My wife and I are doing our best to revive our practice of watching films in the evening. This is not all that easy when you try to do it with a five, a three, and a one year old. We were forced to grab something that would be relatively adequate for the whole audience.
Our choice was the documentary film Bergman’s Island. We figured watching a film about an old lecherous Swedish man living out his last days on a lonely island with beautiful vistas would do minimal harm. We were right.
It took our five year old about twenty minutes to fall asleep while the three year old stuck around through the whole thing continually asking “Why?” (This is the perennial philosophical question. And people wonder why philosophers are frequently so annoying…).

It was the same question Bergman was attempting to answer about his own beliefs throughout the film. It’s been said his trilogy was an attempt to murder the cruel Lutheran God of his father on the screen. But the issue of God wouldn’t stay dead, especially after the death of Ingmar’s last wife. She must have been a saintly woman because she survived with him for twenty-four years.
Her mysterious presence in his life after her death made Bergman doubt his own doubt. It is a testament to the possibility that even for irascible Scandinavian loners love is stronger than death. At one point in the documentary the filmmaker plays a clip from his film Private Confessions, which appears to be based upon this novel of his.
Here is the monologue in case you missed some part of it.
“Don’t use the word ‘God’. Say ‘holiness’. There’s holiness in everyone. Human holiness. Everything else is attributes, disguise – manifestation and trickery. You can never capture or figure out human holiness. At the same time, it’s something to cling to. Something tangible, lasting unto death. [Bach’s ‘Jesu, joy of man’s desiring’ is heard] Whatever happens then is hidden from us. Only poets, musicians and saints may depict that which we can but discern: the inconceivable. They’ve seen, known, understood – not fully, but in fragments. For me, it’s a comfort to think about human holiness.”
This is obviously not meant as a dogmatic statement, so relax and countenance the possibility that you might learn something about your own tradition by listening to those who are on its peripheries, or even outside of it. There’s a wonderful ambiguity about the denial the use of the word God in the first sentence (if you actually bother to read the rest of it and struggle with what he’s attempting to convey).
The interesting part for me is how Bergman points to something here that’s central to a Catholic way of approaching God: the mystery of human holiness.
I’ve written here how much the influence of my own teachers helped me grapple with the inconceivable. The encounter with holiness is also very much at the heart of Giussani’s writings (and possibly the pope’s interviews?). It’s also a thread that was very important to the writings of von Balthasar, especially in the second and third volumes of his Glory of the Lord, plus the Bernanos, Carmelite Sisters (Thérèse and Elizabeth), and Schneider biographies. These strands in his thought are developed by two great Anglican scholars, Mark McIntosh and Victoria S. Harrison, in the volumes Christology from Within and The Apologetic Value of Human Holiness respectively.

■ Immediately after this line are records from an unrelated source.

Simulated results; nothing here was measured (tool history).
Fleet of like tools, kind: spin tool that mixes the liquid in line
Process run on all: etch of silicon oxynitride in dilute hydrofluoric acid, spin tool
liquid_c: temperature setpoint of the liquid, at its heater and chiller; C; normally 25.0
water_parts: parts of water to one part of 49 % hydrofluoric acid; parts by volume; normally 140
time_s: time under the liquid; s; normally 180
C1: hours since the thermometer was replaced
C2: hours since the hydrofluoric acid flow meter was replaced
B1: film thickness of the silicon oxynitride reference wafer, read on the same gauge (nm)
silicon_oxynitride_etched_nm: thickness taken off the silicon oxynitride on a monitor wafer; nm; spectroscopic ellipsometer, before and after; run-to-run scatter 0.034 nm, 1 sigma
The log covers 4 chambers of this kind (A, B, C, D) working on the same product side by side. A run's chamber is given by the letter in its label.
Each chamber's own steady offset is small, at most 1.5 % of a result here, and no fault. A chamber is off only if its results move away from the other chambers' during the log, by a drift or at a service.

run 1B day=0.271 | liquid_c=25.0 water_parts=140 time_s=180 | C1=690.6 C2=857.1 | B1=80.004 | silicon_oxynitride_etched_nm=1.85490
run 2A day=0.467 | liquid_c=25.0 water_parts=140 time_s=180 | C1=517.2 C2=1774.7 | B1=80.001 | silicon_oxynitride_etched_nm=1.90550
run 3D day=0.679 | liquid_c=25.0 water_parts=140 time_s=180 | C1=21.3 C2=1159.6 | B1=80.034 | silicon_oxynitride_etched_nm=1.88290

Several posts about the work of Dariusz Karlowicz in Cosmos the in Lost also demonstrate how much the tradition of Christian witness owes to an older tradition of philosophical witness. So I suppose this is a case of both/and. The witness of human holiness is a centrally Christian way of seeing things because it was taken over from other traditions after the appearance the mystery of God made man .
All in all, perhaps Nietzsche was right when he said he’d be more inclined toward returning to his own Lutheran Christian roots if Christ’s disciples “looked more saved”?
It seems even the Lutheran tradition, with its strong emphasis on the notion of Deus absconditus, recovered some of this tradition after it produced extraordinary witnesses during World War II.